Still, the anti-gun Giffords Law Center brags on its website how California “has been the first state in the nation to adopt a number of gun safety reforms, ranging from assault weapons restrictions and strong background check requirements to extreme risk protection orders and domestic violence protections.”
Gov. Gavin Newsom recently signed more gun control legislation, as noted by a news release from his office.
The governor’s announcement pointed to “SB 2…strengthening the state’s public carry regulations; SB 452…requiring microstamping on handgun cartridges to help trace guns used in crimes; AB 28…enacting a first-in-the-nation effort to generate $160 million annually on the sale of bullets to improve school safety and gun violence intervention programs; AB 455…keeping guns out of the hands of potentially dangerous individuals; AB 725…updating the definition of a firearm to include ghost gun parts; and AB 732…strengthening the process for removing firearms from people who are prohibited from owning them.”

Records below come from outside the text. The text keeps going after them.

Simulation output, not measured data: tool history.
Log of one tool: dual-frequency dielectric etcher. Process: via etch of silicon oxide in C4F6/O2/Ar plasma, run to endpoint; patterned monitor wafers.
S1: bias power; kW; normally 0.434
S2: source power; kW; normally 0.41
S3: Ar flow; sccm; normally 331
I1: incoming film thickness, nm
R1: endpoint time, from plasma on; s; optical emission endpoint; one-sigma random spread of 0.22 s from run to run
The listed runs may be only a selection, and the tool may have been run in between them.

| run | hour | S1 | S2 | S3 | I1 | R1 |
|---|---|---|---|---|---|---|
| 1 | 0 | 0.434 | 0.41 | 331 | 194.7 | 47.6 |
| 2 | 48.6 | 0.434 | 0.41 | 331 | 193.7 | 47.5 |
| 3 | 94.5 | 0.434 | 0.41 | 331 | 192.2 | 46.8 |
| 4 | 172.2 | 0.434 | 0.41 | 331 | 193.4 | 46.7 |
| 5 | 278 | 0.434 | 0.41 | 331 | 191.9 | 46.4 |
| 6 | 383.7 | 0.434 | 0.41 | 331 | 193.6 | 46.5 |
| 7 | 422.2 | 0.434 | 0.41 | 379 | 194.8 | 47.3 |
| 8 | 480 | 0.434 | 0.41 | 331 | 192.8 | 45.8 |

Several gun rights groups including the Second Amendment Foundation have filed suit against SB2, and just days ago submitted a brief to the court supporting their motion for a preliminary injunction.
SAF is joined in the case by Gun Owners of America, Gun Owners Foundation, California Rifle & Pistol Association, Gun Owners of California, the Liberal Gun Club and nine individuals. The case is known as May v. Bonta. The “Memorandum of Points and Authorities” was filed in U.S. District Court for the Central District of California, Southern Division. They are represented by attorneys Chuck Michel, Michel & Associates, and Don Kilmer, Law Offices of Don Kilmer.
Proponents of California’s gun control laws have invariably promoted them as important to reduce violent crime. The LA Times story suggests all of these laws have failed, and there is no indication that any of the new laws will produce better results.